Shantae has gone through a pretty cool transformation since she landed on the Gameboy so many years ago. Released, forgotten, then returned with a vengeance, the half-genie has seen a HUGE fan increase as the games have come out, and the latest installment, Shantae: Half-Genie Hero, is another massive step forward for the series.
The story can be forgiven for how formulaic it is, at least for Shantae. Pirates attack her village, she attempts to save everyone, and, in the process, gets fired from her position as village protector. Another Half-Genie by the name of Holly steps in to take her place, and Shantae dedicates her time to running around helping villagers, trying to help her uncle build yet another massive machine, and also showing that she is the right half-genie for the job. There’s also something clearly off about Holly, but that doesn’t get revealed till later, though anyone who’s seen any children’s show could pick up on it immediately. The story and dialogue is peppered with witty and hilarious statements, and just enough of it is voiced to make it fun without the whole thing being spoken. I think it was a good move on WayForward’s part, as it encourages people to listen along without getting bored trying to not read faster than the voice actor speaks.
Graphically, this is the most superior Shantae to date. There is a beautiful hand-drawn yet CGI element happening, and there’s tons of depth in each and every level. Shantae moves fluidly across the screen like a painted deity, and there’s a distinct difference from when new elements are introduced. Early on, the addition of a magnet to your Uncle’s invention feels like it came straight out of Paper Mario in the surreal way it lands, but this isn’t a bad thing. Shantae is all about mysticism, and having something feel otherworldly in this game is a step into the right realm of fantasy and illusion.

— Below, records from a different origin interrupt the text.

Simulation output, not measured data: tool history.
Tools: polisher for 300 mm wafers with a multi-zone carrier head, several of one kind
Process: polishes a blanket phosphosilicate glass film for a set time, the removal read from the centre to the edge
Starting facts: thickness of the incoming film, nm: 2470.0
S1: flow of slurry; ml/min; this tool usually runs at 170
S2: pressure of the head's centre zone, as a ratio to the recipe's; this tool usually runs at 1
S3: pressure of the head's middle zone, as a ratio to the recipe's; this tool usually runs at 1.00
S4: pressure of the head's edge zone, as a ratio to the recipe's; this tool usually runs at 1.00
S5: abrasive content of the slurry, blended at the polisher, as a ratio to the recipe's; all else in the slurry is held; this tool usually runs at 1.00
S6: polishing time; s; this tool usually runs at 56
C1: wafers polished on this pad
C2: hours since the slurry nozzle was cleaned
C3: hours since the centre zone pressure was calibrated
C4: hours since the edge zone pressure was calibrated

Besides the normal function of being able to whip things with your trademark ponytail, Shantae has the new ability to transform into animals through dances that she learns after finishing levels and sometimes buying from merchants. The animals are important to progressing forward in the game (similar to the transformations that Wonder Boy recently encountered in his Switch debut) but the polymorphing is temporary. I really enjoyed the way this was handled, as it really made for a genie-esque feeling akin to what we’ve seen in other mediums (Aladdin, Shimmer and Shine, etc). It’s also kind of satisfying to turn into a monkey, climb a wall, jump off and turn back into a butt-kicking half-genie before you even land. It’s a great mechanic that doesn’t use magic and is well executed, though Shantae’s dance can sometimes be a bit too mesmerizing. Also, you first get asked to dance by a villager before you know what the button does and before you have any transformations. As a result, I stood dancing in the village square for a full minute before I figured out I needed to keep moving and, you know, do something.
Spells play an important part in Shantae, as they can be the ranged weapons you desperately need for some enemies and bosses. There isn’t any hangups regarding spells in this iteration of the game: mana replenishments are plentiful from enemies and pots, the jewels to buy said spells are plentiful, but there isn’t a single one that’s so powerful that you give up on traditional combat. Don’t get me wrong, they’re essential: an early boss is almost impossible to finish if you don’t have a ranged attack to strike her crown, though I confirmed it was possible to hit her by jumping and lashing. Still, one hit vs three, and said boss was actively trying to pulverize me. You get the idea.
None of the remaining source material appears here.